# Phase 5: Bi-Directional LSTM Model Training

## Why LSTM for Mudra Recognition?

**Problem:** Mudras are TEMPORAL sequences - hand shape changes over time

**Why not CNN alone?** CNN only looks at single frames (spatial), ignores temporal context

**Why LSTM?**
1. **Temporal Modeling**: Processes sequence of frames, understands hand movement
2. **Long-range Dependencies**: Captures mudra transitions and sustained poses
3. **Bidirectional**: Processes frames forward AND backward for better context
4. **Suitable for Review**: Simple, interpretable, well-established for sequence classification

## Model Architecture

- **Input:** (batch, 25 frames, 63 keypoint features)
- **Bi-LSTM:** 64 units, forward + backward processing
- **Dense layers:** 32 → output
- **Output:** Softmax over 2 classes (Pataka, Tripataka)
- **Loss:** Categorical cross-entropy
- **Optimizer:** Adam

## What We'll Do

1. Build the Bi-LSTM model
2. Load prepared training data
3. Train with early stopping
4. Plot training curves
5. Evaluate on validation set
6. Save the model

In [None]:
# Setup and imports
import sys
sys.path.insert(0, '/Users/vidanadheera/Documents/SEM - 6/CV/Mudra_recognition_new/src')

import numpy as np
import json
import matplotlib.pyplot as plt
from pathlib import Path
from model import build_lstm_model, train_model, evaluate_model, plot_training_history, save_model
import warnings
warnings.filterwarnings('ignore')

# Set base paths
BASE_DIR = Path('/Users/vidanadheera/Documents/SEM - 6/CV/Mudra_recognition_new')
DATA_DIR = BASE_DIR / 'data' / 'prepared'
MODELS_DIR = BASE_DIR / 'models'

MODELS_DIR.mkdir(parents=True, exist_ok=True)

print("=" * 60)
print("LSTM MODEL TRAINING")
print("=" * 60 + "\n")

## Section 1: Load Prepared Training Data

Load the windowed temporal sequences and labels from Phase 4.

In [None]:
# Load data
X_train = np.load(str(DATA_DIR / 'X_train.npy'))
X_val = np.load(str(DATA_DIR / 'X_val.npy'))
y_train = np.load(str(DATA_DIR / 'y_train.npy'))
y_val = np.load(str(DATA_DIR / 'y_val.npy'))

# Load metadata
with open(str(DATA_DIR / 'metadata.json'), 'r') as f:
    metadata = json.load(f)

label_to_idx = metadata['label_to_idx']
idx_to_label = {int(k): v for k, v in metadata['idx_to_label'].items()}
num_classes = metadata['num_classes']
window_size = metadata['window_size']
num_features = metadata['num_features']

print("Training data loaded:")
print(f"  X_train: {X_train.shape} - (samples, time_steps, features)")
print(f"  X_val: {X_val.shape}")
print(f"  y_train: {y_train.shape} - (samples, classes)")
print(f"  y_val: {y_val.shape}")
print(f"\nMetadata:")
print(f"  Classes: {list(label_to_idx.keys())}")
print(f"  Window size: {window_size} frames")
print(f"  Features per frame: {num_features}")
print(f"  Model input shape: ({window_size}, {num_features})\n")

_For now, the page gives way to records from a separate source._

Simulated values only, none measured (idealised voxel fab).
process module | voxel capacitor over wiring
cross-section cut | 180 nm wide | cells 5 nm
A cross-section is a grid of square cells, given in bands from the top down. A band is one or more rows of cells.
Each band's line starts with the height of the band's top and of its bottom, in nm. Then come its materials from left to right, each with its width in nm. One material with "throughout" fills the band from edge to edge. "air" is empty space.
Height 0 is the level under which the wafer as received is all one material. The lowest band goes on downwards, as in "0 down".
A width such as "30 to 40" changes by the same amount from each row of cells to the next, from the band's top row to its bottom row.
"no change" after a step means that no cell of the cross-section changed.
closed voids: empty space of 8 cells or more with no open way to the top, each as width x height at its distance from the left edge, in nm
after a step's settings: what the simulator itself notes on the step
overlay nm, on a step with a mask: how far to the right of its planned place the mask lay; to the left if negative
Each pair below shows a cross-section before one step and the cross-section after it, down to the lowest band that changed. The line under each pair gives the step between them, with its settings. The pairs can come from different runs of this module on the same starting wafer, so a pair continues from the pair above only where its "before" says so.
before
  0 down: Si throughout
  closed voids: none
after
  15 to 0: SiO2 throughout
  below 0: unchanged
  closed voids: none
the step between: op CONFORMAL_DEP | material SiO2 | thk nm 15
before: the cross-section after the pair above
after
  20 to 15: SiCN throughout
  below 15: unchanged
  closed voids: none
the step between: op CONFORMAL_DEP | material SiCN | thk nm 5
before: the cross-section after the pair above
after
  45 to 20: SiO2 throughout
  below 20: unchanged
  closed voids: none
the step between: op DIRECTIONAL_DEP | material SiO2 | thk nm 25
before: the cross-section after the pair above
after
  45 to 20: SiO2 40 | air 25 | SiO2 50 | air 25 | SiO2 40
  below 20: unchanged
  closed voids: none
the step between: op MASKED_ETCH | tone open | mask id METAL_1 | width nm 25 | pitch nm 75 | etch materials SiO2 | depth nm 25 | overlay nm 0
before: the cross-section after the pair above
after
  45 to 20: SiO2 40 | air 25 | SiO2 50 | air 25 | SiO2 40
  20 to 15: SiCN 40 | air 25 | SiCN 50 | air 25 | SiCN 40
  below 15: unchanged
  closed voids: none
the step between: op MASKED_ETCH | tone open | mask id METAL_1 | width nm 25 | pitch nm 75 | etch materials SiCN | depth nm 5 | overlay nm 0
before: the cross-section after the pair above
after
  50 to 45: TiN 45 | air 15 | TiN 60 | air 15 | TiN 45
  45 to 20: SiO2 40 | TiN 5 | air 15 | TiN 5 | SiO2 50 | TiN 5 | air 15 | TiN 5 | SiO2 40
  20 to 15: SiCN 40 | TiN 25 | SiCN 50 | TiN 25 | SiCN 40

## Section 2: Build Bi-Directional LSTM Model

Build the neural network architecture for temporal mudra classification.

In [None]:
# Build model
input_shape = (window_size, num_features)
model = build_lstm_model(
    input_shape=input_shape,
    num_classes=num_classes,
    lstm_units=64
)

## Section 3: Train the Model

Train the LSTM on temporal windows with early stopping to prevent overfitting.

In [None]:
# Train model
print("\nStarting training...\n")
history = train_model(
    model,
    X_train, y_train,
    X_val, y_val,
    epochs=50,
    batch_size=16
)

print("\n✓ Training complete")

## Section 4: Plot Training History

Visualize loss and accuracy curves to understand model learning.

In [None]:
# Plot training history
fig = plot_training_history(history)
plt.savefig(str(BASE_DIR / 'outputs' / 'training_history.png'), dpi=100, bbox_inches='tight')
plt.show()

## Section 5: Evaluate Model

Test the model on validation data and report metrics.

In [None]:
# Evaluate on validation set
metrics = evaluate_model(model, X_val, y_val, idx_to_label)

## Section 6: Save Trained Model

Persist the model for use in inference.

In [None]:
# Save model
model_path = MODELS_DIR / 'lstm_mudra_model.h5'
save_model(model, str(model_path))

print("=" * 60)
print("TRAINING SUMMARY")
print("=" * 60)
print(f"Model: Bi-Directional LSTM")
print(f"  - Input shape: {input_shape}")
print(f"  - LSTM units: 64 (bidirectional)")
print(f"  - Dense units: 32")
print(f"  - Output classes: {num_classes} {list(idx_to_label.values())}")
print(f"\nTraining:")
print(f"  - Training samples: {len(X_train)}")
print(f"  - Validation samples: {len(X_val)}")
print(f"  - Validation accuracy: {metrics['accuracy']:.4f}")
print(f"\nModel saved to: {model_path}\n")

## Summary: Phase 5 Complete ✓

**What we've accomplished:**
1. ✓ Built Bi-Directional LSTM model
2. ✓ Trained on properly-windowed temporal sequences
3. ✓ Used categorical cross-entropy + Adam optimizer
4. ✓ Applied early stopping to prevent overfitting
5. ✓ Plotted training loss and accuracy curves
6. ✓ Evaluated on validation set
7. ✓ Saved trained model

**Key improvements over earlier attempt:**
- ✓ Proper window-label alignment (fixed misalignment bug)
- ✓ Synthetic data generation ensures known ground truth
- ✓ Single LSTM layer suitable for review (not over-engineered)
- ✓ Clear, interpretable model architecture

**Next steps (Phase 6):**
- Load trained model
- Extract keypoints from test video
- Create temporal windows
- Make end-to-end predictions
- Generate JSON output with mudra sequences
- Visualize results with landmarks